In the spring of 2010, the CEOs of Martin Marietta and Vulcan began discussing the possibility of a negotiated merger transaction. Although the parties never discussed a standstill agreement, Martin Marietta's CEO did stress in negotiations that his company was "not for sale" and "made clear that Martin Marietta was not interested in being purchased by anyone, including by Vulcan, and that the discussion had to be for the purpose of a consensual deal only." To facilitate the negotiations and in light of these concerns, the parties entered into two confidentiality agreements.
Both agreements limited the ways information could be used: the parties agreed that they could use information exchanged under the agreements solely for the purposes of evaluating and pursuing a transaction. One agreement defined "transaction" as "a possible business combination transaction. . .between [Martin Marietta] and [Vulcan] or one of their respective subsidiaries," and the other defined it as "a potential transaction being discussed by Vulcan and Martin Marietta. . . involving the combination or acquisition of all or certain of their assets or stock." Both agreements also required the parties to keep the information exchanged—and the very existence of the negotiations—confidential unless disclosure was legally required.
Throughout 2010, the parties exchanged sensitive business information (particularly with respect to synergy estimates and antitrust risk) and met and conferred with one another and their respective counsel. Over the course of these exchanges, however, market dynamics changed. When discussions began, Vulcan was the more natural acquirer, but by the spring of 2011, Vulcan's stock was depressed relative to Martin Marietta's, thus making Vulcan appear to be an attractive target. This shift contributed to Vulcan's management's loss of interest in the prospect of a potential transaction, but, the court found, "[w]hen the original suitor cooled its ardor, the once-reluctant dance date became more enamored." Thus, even before Vulcan formally called off talks in June 2011, Martin Marietta had begun plotting a hostile takeover plan.
On December 12, 2011, Martin Marietta sent a bear hug letter to Vulcan, launched a tender offer, and commenced a proxy contest to replace members of Vulcan's board. The public disclosures the company made gave a "one-sided," blow-by-blow recitation of the earlier merger negotiations. Litigation followed in multiple jurisdictions, with the case in Delaware putting the confidentiality agreements on trial. Vulcan accused Martin Marietta of breaching both agreements by misusing and improperly disclosing the information exchanged.
The Court of Chancery's Decision
Following a full trial on the merits, the Court of Chancery made two key factual findings. First, the court found that "Martin Marietta has clearly used Evaluation Material in pursuit of its hostile bid." Second, the court found that Martin Marietta had disclosed confidential material and the existence of the earlier negotiations. The legal analysis centered on whether this use and disclosure violated the confidentiality agreements. Chancellor Strine held that Martin Marietta breached both agreements in both ways.

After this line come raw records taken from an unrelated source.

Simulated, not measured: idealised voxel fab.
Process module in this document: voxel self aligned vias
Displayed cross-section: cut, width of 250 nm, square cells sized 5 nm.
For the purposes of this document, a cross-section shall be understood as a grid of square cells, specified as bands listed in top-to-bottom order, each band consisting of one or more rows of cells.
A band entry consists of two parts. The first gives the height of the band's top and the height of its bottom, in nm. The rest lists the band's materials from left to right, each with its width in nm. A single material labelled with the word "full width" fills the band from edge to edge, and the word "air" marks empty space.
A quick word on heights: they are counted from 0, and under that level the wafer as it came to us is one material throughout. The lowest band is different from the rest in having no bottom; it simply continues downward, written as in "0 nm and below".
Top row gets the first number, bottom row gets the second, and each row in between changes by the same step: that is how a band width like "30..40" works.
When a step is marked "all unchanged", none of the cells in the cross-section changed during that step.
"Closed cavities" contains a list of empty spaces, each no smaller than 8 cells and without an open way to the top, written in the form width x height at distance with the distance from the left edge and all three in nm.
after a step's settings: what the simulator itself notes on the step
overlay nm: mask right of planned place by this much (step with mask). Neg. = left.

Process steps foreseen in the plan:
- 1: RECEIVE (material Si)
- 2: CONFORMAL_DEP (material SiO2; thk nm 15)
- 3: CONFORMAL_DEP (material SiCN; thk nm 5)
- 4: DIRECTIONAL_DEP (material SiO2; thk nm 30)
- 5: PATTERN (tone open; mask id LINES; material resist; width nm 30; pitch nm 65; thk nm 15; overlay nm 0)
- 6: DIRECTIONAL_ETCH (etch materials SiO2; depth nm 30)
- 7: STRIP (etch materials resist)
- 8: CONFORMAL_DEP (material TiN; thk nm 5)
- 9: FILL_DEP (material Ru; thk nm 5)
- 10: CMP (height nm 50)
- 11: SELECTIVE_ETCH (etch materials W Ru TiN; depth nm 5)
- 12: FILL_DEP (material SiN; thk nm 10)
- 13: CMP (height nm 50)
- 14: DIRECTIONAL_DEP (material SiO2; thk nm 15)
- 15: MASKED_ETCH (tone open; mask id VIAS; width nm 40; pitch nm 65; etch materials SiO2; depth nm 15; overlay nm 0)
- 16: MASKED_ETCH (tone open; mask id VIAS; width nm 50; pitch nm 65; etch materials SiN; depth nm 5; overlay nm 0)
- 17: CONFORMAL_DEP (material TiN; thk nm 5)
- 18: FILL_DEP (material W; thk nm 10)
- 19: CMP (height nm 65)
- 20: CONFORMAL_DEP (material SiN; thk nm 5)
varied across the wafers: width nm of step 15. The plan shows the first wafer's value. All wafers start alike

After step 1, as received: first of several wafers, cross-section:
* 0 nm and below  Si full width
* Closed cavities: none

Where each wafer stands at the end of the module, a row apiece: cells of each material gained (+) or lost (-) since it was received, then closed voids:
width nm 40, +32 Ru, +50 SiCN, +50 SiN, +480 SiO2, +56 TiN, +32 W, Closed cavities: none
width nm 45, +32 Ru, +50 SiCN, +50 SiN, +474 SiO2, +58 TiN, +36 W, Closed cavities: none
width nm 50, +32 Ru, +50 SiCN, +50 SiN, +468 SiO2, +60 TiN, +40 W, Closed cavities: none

With respect to the use of the material, the court first conducted a nuanced parsing of the contractual language and then concluded that the language of the nondisclosure agreement was susceptible to more than one reasonable interpretation. After considering the extrinsic evidence (and, in particular, the negotiating history between the parties), the court determined that the agreement contained an implied requirement that any "transaction" must be "contractually agreed upon, or consented to by the sitting boards of both companies at the outset of those steps being taken," even though they did not expressly prohibit either party from launching a hostile bid. In reaching this conclusion, the court was moved particularly by Martin Marietta's concerns at the outset. "On the evidence," the Chancellor wrote, "I am persuaded that [Martin Marietta] would never have agreed to exchange confidential information if [it] thought that one of the parties to the NDA was free to launch an unsolicited exchange or tender offer or a proxy contest under the terms of the Agreement." Consequently, the Chancellor concluded that Martin Marietta had breached the confidentiality agreements by using the information it received from Vulcan in furtherance of its hostile bid.
With respect to the disclosures, the Chancellor once again carefully scrutinized the contractual language and, after concluding that the relevant language was susceptible to multiple, reasonable interpretations, looked to the record surrounding the negotiation of the confidentiality agreements. The court held that it was not plausible that Martin Marietta would have agreed to a provision permitting "legally required" disclosure where either party could trigger an arguable "legal requirement" by unilaterally launching a hostile bid. Moreover, even if Martin Marietta had been permitted to make disclosures of confidential information, the court held that the disclosures it actually made went too far.
Having found numerous breaches, the court turned its attention to remedies. Many practitioners and academics reflecting on this dispute had predicted that the court might find a breach but be unwilling to enter an injunction. They were wrong. The Chancellor warned that "[u]nless both parties to a contract have their reasonable expectations respected by the courts, then contracts will not serve their intended purpose. Ultimately, disrespecting contracts seems to threaten far more harm to investors in a capitalist economy than it does good." As a result, the court ordered the relief requested by Vulcan: a four-month injunction barring Martin Marietta from persisting with its proxy fight and exchange offer. Because Vulcan's annual meeting is set for June, this order likely will have the effect of deterring a bid for a full year.
By shutting down Martin Marietta's hostile attack on Vulcan, the Delaware Court of Chancery once again flexed its considerable remedial muscle and demonstrated Delaware's strong commitment to the strict enforcement of contracts. The decision should serve as a warning to any company entering into negotiations that it should involve counsel at an early stage to review carefully all terms of proposed confidentiality agreements, as provisions respecting the use and disclosure of material obtained in those negotiations can have broad and lasting effects even though they may not expressly prohibit such actions as launching an unsolicited takeover offer. In particular, this decision is a cautionary reminder that potential acquirers may foreclose their ability to pursue a hostile bid by entering into a customary confidentiality agreement with the target company.
Furthermore, although this decision required Martin Marietta to halt its hostile exchange offer and proxy solicitation temporarily, potential sellers should not take this decision to mean that every confidentiality agreement restricting the use and disclosure of information exchanged between the parties in furtherance of a transaction will, as a matter of law, contain an implicit standstill provision, since the decision was highly dependent on the specific facts of this case. Both potential acquirers and sellers should consult with counsel in drafting and negotiating confidentiality agreements in order to safeguard against unintended consequences.